Wake up and check the weather. No rain. The sky looks clear. Let’s go. The harbor looks nice; let’s walk from here. Brrr, it’s cold in the shadows! How can it be only 41 degrees (5 Celsius) on a summer day? We should walk in the sun. But if we walk south, we’ll be on the road. Okay, let’s turn around and head for Boiler Bay. Oh, look, that coffee shop is open. Mmmm, marionberry scones.
Following our amazing week on the Oregon Coast, we shared an even amazinger weekend out here. Maybe it was the amazingest even. But now it’s Monday all over again (oops, I mean Tuesday), so this might start to be seen as some kind of routine for us. Wake, walk by the sea, have homemade breakfast (the scone was pre-breakfast dessert), work/write, eat homemade lunch (today it was cold corona beans with fresh chermoula), work/write, make dinner, walk, sleep, repeat. That sounds like a good plan to me, but please keep the rain away.
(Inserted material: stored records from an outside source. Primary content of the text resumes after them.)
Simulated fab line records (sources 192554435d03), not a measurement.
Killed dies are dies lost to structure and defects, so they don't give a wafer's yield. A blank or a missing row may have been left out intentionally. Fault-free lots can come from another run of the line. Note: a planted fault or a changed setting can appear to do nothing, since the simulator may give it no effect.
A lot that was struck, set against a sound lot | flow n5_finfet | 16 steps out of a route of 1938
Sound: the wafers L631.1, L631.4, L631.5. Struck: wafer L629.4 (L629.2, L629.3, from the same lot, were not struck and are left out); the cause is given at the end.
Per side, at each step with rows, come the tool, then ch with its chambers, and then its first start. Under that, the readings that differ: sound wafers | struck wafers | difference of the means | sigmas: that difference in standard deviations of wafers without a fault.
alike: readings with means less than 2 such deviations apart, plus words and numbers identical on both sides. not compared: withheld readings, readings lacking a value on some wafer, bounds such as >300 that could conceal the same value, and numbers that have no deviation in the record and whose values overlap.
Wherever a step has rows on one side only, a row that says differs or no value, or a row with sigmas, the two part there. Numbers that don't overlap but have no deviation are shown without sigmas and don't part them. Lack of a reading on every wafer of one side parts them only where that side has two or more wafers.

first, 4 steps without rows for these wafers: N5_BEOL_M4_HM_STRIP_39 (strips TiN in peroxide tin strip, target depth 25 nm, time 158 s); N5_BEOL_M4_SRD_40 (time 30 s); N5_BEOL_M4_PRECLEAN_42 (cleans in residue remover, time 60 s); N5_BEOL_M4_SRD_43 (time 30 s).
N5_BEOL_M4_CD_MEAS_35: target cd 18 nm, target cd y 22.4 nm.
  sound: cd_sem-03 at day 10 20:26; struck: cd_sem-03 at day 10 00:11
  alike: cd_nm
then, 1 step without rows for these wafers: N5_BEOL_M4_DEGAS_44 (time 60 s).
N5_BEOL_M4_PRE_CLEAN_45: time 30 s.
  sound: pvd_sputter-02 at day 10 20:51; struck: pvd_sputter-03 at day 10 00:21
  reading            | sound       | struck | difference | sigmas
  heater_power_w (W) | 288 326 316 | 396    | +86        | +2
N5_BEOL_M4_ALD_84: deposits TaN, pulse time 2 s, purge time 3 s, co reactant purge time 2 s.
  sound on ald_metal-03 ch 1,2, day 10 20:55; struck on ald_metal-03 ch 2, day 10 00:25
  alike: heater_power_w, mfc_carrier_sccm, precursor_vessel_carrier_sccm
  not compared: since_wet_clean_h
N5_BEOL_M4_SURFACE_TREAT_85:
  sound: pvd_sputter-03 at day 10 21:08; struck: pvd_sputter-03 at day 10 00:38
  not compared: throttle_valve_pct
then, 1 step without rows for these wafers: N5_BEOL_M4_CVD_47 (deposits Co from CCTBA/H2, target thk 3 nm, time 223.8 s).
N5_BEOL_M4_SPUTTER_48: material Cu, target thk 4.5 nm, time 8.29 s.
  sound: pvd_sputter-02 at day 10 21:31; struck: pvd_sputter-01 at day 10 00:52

There is one thing that is not becoming the routine I’d hoped for, and that’s working on the draft of my novel. As important as I might want to find that project, being here with Caroline and being present for the two of us has more significance in the scheme of things. Some photos of how and where we are sharing our time before and after the work day, some memories of those experiences noted, fresh homemade meals (outside of our routine menu), and extra smiles at one another due to our proximity are all taking precedence over my desire to have found an abundance of opportunity to visit great settings for multi-hour writing sessions. At home, Caroline and I are always apart on weekdays, but here in Oregon, we’ve always been connected at the hip, 24/7, as they say. To break with that tradition while here at the seashore would feel counter to every other day we’ve spent out here.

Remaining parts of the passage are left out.